Williamson Technique applied to Uta Hagen’s Character Conditions
An Uta Hagen Centennial Workshop
Presented by Janice Orlandi
Williamson Technique is a physical technique for actors developed by Loyd Williamson to expand your physical, emotional and expressive range by integrating the connections between your body, voice, instinct, five senses and imagination. We explore how the body processes experience through the five senses into truthful behavior while involved in the circumstances and relationships of the imaginary world of the play. Through this rigorous movement technique — applying qualities of space, weight, time, qualities, of Movement, the five senses, atmospheric shifts, and exploration of the imaginary world though sensory contact and movement — you develop a flexible, responsive, emotionally available and vocally alive instrument.The practice of a this psychophysical technique is designed to explore, develop, and expand the actor’s process oriented “Tool Kit.”

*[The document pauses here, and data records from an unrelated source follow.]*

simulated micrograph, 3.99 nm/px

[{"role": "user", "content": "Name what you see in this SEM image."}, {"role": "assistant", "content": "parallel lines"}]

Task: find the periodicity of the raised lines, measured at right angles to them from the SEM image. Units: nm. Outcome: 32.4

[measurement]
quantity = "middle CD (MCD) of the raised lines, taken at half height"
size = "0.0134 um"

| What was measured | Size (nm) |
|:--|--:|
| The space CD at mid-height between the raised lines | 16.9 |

We apply Williamson Technique to Uta Hagen’s Character Conditions exercise, exploring the physical process of creating a character with “conditions” such as cold, hot or sleepy, and “Altered States” or impediments such as drunk or drugged. With applications to dramatic texts from theatre or film that require or imply a character with a physical condition, impediment or altered state, we explore archetypal essences, qualities and atmospheres for activating the body in space. Using a variety of ensemble building, and devising methods we find gesture, action and story, leading to devised, emotionally charged and atmospheric movement improvisations, incorporating altered speech and vocal shifts or qualities as well as physical shifts in space, weight, tempo and effort, to create the illusion and physical attributes of an altered state or character conditions.